Oh, so very dangerous....

Ah, but now we come to the joint creation of the richest yule log in the world, made by my sister and me.  We decided in our infinite wisdom to make a nice dessert from one of our new baking books that Santa brought.  We settled on a Buche de Noel from Paul Hollywood's 'How to Bake'.  However me being me, I couldn't resist playing with the recipe, and instead of coating it with the chocolate buttercream that was suggested we instead went for a chocolate ganache.  It was filled with raspberries and (instead of whipped cream) extra thick cream with brandy.

Buche de Noel, aka the richest yule log in the world.  Ever.
In my defense one of my nieces doesn't like buttercream, so it wasn't all my fault.  However as nice as this cake was (and still is), it doesn't change the fact that it has the ability to melt fillings from ten paces.  Perhaps next time I'll just stick with the buttercream.  Oh, or I'll use milk instead of 70% chocolate.  Yeah, that might do the trick.

Lebkuchen will be next.  Oh yes!

Friday, 23 November 2012

Chocolate Cake Bites

My intention this morning was to make Ice Cream Cakes for my nieces, and croissants for a hangover breakfast on Sunday morning for my sister, dad and me.  What came out the other end of the day was Ice Cream Cakes and experimental Chocolate Bites.

I have too many cake ideas fighting inside my head and it's starting to get a bit noisy, so the croissants were unfortunately sidelined on this occasion so I could let out some ideas.

Now, bear in mind that these aren't meant to look perfect (no, really), because they're mostly a taste/idea experiment.  I also couldn't get hold of the silicone moulds I wanted for them in time to try them out, and excitement won out over patience.

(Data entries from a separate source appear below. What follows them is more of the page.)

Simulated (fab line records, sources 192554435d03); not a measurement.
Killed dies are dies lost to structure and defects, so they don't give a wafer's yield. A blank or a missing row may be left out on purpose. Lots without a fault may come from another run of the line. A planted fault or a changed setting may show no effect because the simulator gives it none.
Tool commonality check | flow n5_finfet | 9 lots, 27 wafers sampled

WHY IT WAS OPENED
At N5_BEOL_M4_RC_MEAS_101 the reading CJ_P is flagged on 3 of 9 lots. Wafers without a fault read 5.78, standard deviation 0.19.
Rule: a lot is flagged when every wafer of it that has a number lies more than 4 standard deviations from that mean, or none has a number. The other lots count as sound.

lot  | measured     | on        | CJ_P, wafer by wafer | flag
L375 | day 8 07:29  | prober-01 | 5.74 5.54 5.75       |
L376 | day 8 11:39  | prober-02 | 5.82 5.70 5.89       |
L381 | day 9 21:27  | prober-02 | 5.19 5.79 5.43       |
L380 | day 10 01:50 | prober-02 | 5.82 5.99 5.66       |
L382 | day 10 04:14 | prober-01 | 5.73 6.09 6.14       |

So here we have Chocolate Bites:


Chocolate Bites

There are two flavours with the same basic idea.  They're made up of chocolate sponge as the base, topped with whipped cream, coated in melted chocolate.  The variations are:

1. Choc 'n' Orange Cake Bites
  • Chocolate sponge
  • Drizzled with orange syrup (sugar and orange juice)
  • Topped with whipped cream which is flavoured with a little orange extract and lots of orange zest
  • Coated with milk chocolate
  • Decorated with orange zest

Choc 'n' Orange Cake Bites


2. Choc 'n' Ginger Cake Bites
  • Chocolate sponge
  • Drizzled with ginger syrup (the syrup from a jar of preserved stem ginger)
  • Spinkled with chopped preserved stem ginger (from the same jar)
  • Topped with plain whipped cream
  • Coated with dark chocolate
  • Decorated with preserved stem ginger

  • Choc 'n' Ginger Cake Bites
You might think that as there's one less orange cake than there are ginger, that I've already taste tested one.  You'd be wrong.  That one was a fallen soldier.  Literally.  He fell off the tray when I was putting them in the fridge, cream-side down of course  :(  I hate cake waste!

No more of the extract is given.